Mussel Shoals
31 May 2024
3614 North Jackson Highway is in the poor area of a poor town in Northern Alabama. Pavements are crumbling, there’s a rusting Airstream caravan and the prevailing whiff is like the stairwell at an NCP car park.
I’m crammed into the vestibule of a squat, concrete, former coffin showroom with nineteen others, waiting for a tour of the legendary Mussel Shoals Sound Studio.
You might not know of Mussel Shoals but it has contributed to the soundtrack of your life as you will have hummed along to innumerable songs crafted in this unprepossessing building. This group of twenty I’m part of, along with the one before it, and the four others today are interested to find out what makes it so special.
A former studio manager, Tayler, is our host for the tour. He explains how, after a rent disagreement in 1979, the studio had moved elsewhere. The building was then used as storage space for an electrical retailer and had fallen into disrepair. It was then bought for a song (sorry) in 2013 by the foundation that now owns it. This coincided with the release of a documentary, seen by Andre Romell Young, better known professionally as Dr. Dre, an American record producer, rapper and headphone mogul.

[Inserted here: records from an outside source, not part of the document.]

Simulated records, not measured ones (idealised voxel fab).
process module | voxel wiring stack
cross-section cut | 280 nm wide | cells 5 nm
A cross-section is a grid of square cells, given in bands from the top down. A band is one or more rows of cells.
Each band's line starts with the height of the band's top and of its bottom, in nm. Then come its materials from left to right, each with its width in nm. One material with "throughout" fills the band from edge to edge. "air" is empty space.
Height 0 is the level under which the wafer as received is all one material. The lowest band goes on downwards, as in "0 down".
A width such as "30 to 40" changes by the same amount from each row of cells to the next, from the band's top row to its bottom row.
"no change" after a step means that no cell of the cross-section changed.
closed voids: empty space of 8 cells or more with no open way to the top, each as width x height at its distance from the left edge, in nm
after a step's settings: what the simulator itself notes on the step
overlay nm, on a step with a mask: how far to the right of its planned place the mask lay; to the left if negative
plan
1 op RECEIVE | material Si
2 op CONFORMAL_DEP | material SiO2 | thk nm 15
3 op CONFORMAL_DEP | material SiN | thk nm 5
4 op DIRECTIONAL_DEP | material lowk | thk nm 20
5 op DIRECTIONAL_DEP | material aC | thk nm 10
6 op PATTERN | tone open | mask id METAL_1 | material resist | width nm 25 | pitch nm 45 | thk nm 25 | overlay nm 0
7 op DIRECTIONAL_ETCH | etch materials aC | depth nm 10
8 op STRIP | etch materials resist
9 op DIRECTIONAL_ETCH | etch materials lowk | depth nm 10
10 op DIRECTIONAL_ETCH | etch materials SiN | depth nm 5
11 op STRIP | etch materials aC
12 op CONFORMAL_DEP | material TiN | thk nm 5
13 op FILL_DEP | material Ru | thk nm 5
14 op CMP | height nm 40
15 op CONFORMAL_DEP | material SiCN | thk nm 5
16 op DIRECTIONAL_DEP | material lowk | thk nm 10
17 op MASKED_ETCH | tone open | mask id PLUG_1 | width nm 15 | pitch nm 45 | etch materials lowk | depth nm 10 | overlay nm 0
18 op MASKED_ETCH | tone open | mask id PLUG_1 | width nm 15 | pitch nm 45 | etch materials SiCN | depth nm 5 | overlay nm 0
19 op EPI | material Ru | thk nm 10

Appalled that an important chapter in popular music’s history was in danger of being erased, Young dispatched lawyers to Alabama to offer a $1 million grant for the restoration of the studio. The proviso was it had to be returned precisely to as it was in 1979, right down to a horrible, orange shag-pile carpet in the ‘secret’ room.
This is accessed through a door, concealed in the naff wood paneling in the basement, and served as an illegal bar for thirsty musicians as the county was dry in the 1960s and 70s.
The majority of the tour is in the studio itself. Tayler points out photographs, instruments and other features while recanting a stream of anecdotes and reminiscences about the cast of characters.
He pauses only to reflect when the person he’s talking about has died. About only one is he taciturn: Bob Dylan. “Small. Very quiet. Strange”, is all he has to say.
Artists gravitated to Mussel Shoals for one or more of three specific reasons, and one general one.
First, the four extraordinarily talented musicians who founded the studio were available for hire and could play in any style and deliver exceptional results, quickly.
Second, the unique sound of the space where the recording took place. This is a product of using a room intended to show off pine boxes rather than make music and made-good with cheap, off-cut materials to dampen echoes, and the sound of the frequent Alabama rain, pounding on the tin roof. Implausibly, this resulted in a unique sonic thumb-print that resonates subliminally with millions of people.
Lastly, the ‘desk’ used to mix final versions of recordings just had a particular tone to it, compared to others of the same model and vintage. This too has been restored so it sounds just as it did 45 years ago, and contemporary artists still flock to use it. Only last week, a Dutch heavy metal band was here, says Tayler, barely concealing a wince.
But the singular purpose for most artists was to make a hit record. This studio was adept at churning them out and has produced more Number 1s than any other apart from Motown. What it did offer was seclusion and a lack of distractions. All the artists stayed at the Holiday Inn in Florence for the simple reason there was nowhere else nearby. And Florence had no bars, restaurants or night clubs. Nothing.
The locals apparently thought these peacocks that strutted around the town looked a bit odd, but nobody knew who they were so generally left them alone. Intriguingly, Tayler paints a picture of a work ethic that is a world away from the fire-wheeling hedonism of the 1970s music industry that is the popular myth. These were diligent, hard-working professional musicians who took their art extremely seriously and wanted to create the best work they were capable of.
There’s a music stand with large photograph of Rod Stewart, making notes during the 'Atlantic Crossing’ sessions in 1975.
I mention to Tayler that it was listing to this album on my Dad’s prized Wharfedale DD1 headphones, while reading the album sleeve notes, when I first realised how good music you’d normally hear on a tinny radio could sound. After that, I kept seeing the Mussel Shoals name crop up on other records.
“Yes”, he says nodding wistfully, “we put the picture there as that’s where he liked to stand when singing, so he could see into the control room.”
A friend, colleague and talented musician with a scientific mind, once commented to me that music is as close to magic as he is prepared to accept exists.
A visit to Mussel Shoals maintains this incantation, offering only the slightest glimpse of what lies behind the curtain.
And 'Atlantic Crossing' still sounds great, fifty-years on next year…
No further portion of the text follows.